On May 23, 2017 (Tuesday), the atrocities in Marawi City led by the ISIS-leaning Maute group made headlines. At that time, the President of the Republic of the Philippines, His Excellency Rodrigo R. Duterte, was in Russia on an official state visit. Once briefed about the situation, Presidential Spokesperson Ernesto Abella, in a press briefing, announced that the President had declared Martial Law in all of Mindanao.

We asked three Thomasians about their views on the matter, particularly on the constitutionality of the declaration and what can be expected in the next sixty days.

 

Marcos time vs. Duterte era

The power to declare Martial Law in the country or its parts rests in the President—this is something similar during the infamous Martial Law of the late dictator Ferdinand E. Marcos and incumbent President Duterte. However, Martial Law was different in the 1970s in comparison to the 2017 version, owing to the provisions of the 1987 Constitution. “Because of our experience under the Marcos Dictatorship. There are so many fail safes incorporated under the 1987 constitution. This means before, the declaration of martial law is absolutely an executive function,” said Political Science faculty member Edmund Tayao.

“All three branches of government are mentioned in the martial law provisions of the 1987 Constitution,” points out UST Political Science department chair Dennis Coronacion, PhD.

“Although Art. VII, Sec. 18 of the 1987 Constitution vests in the President the power to proclaim martial law or suspend the privilege of the writ of habeas corpus, he shares such power with the Congress,” Atty. Al Conrad Espaldon, coach of the UST Law Debate and Moot Team and adviser of the UST Bar Operations, said in an interview. According to Espaldon, the proclamation or suspension is temporary, good only for sixty (60) days, and the President must report his action in person or in writing to Congress within forty-eight (48) hours.”
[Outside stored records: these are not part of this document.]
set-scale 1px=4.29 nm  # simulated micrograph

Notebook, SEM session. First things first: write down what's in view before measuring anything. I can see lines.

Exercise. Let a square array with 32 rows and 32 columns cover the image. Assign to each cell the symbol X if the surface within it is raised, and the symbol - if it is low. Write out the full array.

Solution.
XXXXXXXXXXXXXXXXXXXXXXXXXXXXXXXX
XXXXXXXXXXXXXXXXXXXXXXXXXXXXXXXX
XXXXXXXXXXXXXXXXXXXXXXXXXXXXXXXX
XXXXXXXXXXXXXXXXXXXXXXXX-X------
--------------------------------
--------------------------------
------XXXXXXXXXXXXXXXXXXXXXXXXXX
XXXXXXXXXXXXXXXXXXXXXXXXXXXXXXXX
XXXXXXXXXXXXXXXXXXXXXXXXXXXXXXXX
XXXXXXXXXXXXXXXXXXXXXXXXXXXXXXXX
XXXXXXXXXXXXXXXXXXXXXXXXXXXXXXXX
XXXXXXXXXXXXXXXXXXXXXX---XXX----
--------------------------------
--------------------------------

Espaldon, citing the 2012 ruling on Fortun v. Macapagal-Arroyo, et al., stated that while the President has the power to declare Martial Law, Congress has the power to maintain or revoke the declaration after its evaluation of the situation.

As for the Supreme Court, Coronacion noted that the “judiciary can review the facts that justify the declaration of martial law or the suspension of the privilege of the writ of habeas corpus.” Upon receipt of an appropriate proceeding filed by any citizen, the Supreme Court must render its decision within thirty days from the filing, according to Espaldon, citing the IBP vs. Zamora, 2000 case.

 

After sixty days

Unless Congress extends Martial Law in Mindanao, it will automatically be lifted after sixty days.

 

The writ of habeas corpus

Espaldon explains that the writ of habeas corpus directs the person who is detaining another person to produce the body of the latter at a designated time and place and to show the cause of such detention.

The option of the President to implement to suspension of the privilege of the writ of habeas corpus requires the declaration of martial law in the Philippines or any of its parts. The President can only suspend the privilege of the writ, but not the writ itself. `

If such privilege is suspended, only those persons who have been judicially charged for rebellion or offenses inherent in or directly connected with invasion will be covered. These persons must be charged within three days; otherwise, they must be released.

 

Civilian rights under Martial Law

Espaldon said that Martial Law does not “suspend the operation of the Constitution, supplant the functioning of the civil courts or legislative assemblies, and authorize conferment of jurisdiction over civilians where civil courts are able to function.” In short, civilians cannot be tried in military courts, when civil courts remain operational.

 

Being vigilant and responsible

After the declaration, netizens—both plain citizens and personalities alike—voiced mixed reactions to the development. Some praised and supported the President, while others voiced concern about the decision to place all of Mindanao under martial rule.

Reacting to this behavior, Tayao called on people to “be equally interested with how rebellion and lawlessness have become in Mindanao.” He further said that too much coverage and publicity may become counter-protective to quelling insurgency: “Media should refrain from reporting troop movements, especially military plans. We should learn from the Luneta hostage taking and the Zamboanga siege, where the media were given free access and the perpetrators managed to anticipate government forces’ moves every step of the way.”

The six-day-old declaration continues to get diverse reactions from different quarters. What remains true, however, is the desire for lasting peace to finally take hold in the country, and for those affected to be alleviated from the perils of armed conflict.